I’m running OpenSUSE 13.1 64bit. I installed the proprietary nVidia drivers yesterday. It’s probably driver related, isn’t it?
Did anything similar happen to anyone here? How did you fix it?
So, I chose advanced options and since my GRUB seems to run at resolution of 640*480 I could read the full names of the entries. Randomly picking the fourth option brought me to my login screen.
I entered my login details and got to my default desktop running at a very low resolution.
You can configure Grub2’s resolution in YaST->System->Boot Loader->Boot Loader Options, and this should also have effect for your desktop when running in Recovery mode.
Grub2’s auto-detection of the screen resolution doesn’t seem to work on nvidia cards (at least with the proprietary driver installed)
How do I proceed now?
So this seems to be indeed related to the graphics driver.
First, please post a list of all kernel and nvidia packages installed, maybe there is a mismatch:
rpm -qa | egrep "(kernel|nvidia)"
Then, please do a normal boot. When the screen turns off, reboot to recovery mode and post the file /var/log/Xorg.0.log.old (paste/upload it to http://susepaste.org or a similar pasting/sharing site and post a link).
This should show why the driver is not working.
Uninstall nvidia-uvm-gfxG03-kmp-default and install nvidia-uvm-gfxG03-kmp-desktop instead.
But that should not really cause this problem AFAIK.
(although it might, so try a normal boot again afterwards)
Hm. That is from recovery mode.
Did you do a normal boot in between as I wrote?

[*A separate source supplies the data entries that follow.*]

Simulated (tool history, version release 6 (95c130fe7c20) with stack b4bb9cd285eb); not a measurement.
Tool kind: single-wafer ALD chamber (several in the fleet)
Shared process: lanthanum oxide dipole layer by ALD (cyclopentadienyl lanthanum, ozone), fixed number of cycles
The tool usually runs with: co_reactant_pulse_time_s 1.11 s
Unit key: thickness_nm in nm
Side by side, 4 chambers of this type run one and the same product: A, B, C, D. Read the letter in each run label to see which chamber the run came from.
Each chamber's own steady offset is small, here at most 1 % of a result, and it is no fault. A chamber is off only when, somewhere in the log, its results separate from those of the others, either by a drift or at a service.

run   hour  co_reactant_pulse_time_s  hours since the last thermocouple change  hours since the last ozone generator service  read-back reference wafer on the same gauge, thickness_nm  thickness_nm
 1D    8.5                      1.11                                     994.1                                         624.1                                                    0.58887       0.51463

Then it would seem that X is not even trying to start, which would imply that it is not related to the graphics driver after all.
I suppose you have the problem with kernel 3.11.10.
Can you try kernel 3.11.6? (the normal one, not recovery mode)
Yeah, I thought so.
nvidia-uvm-gfxG03-kmp is mainly needed for CUDA support.
After booting with the standard option again and rebooting into recovery mode after that I found the log file to be empty. What did I do wrong?
Hm, it shouldn’t be empty.
Two more things to try:
disable plymouth, by pressing ‘e’ at the boot menu screen (with the standard entry selected), search for a line starting with “linux” and append “playmouth.enable=0” at the end. Then press ‘F10’ to boot.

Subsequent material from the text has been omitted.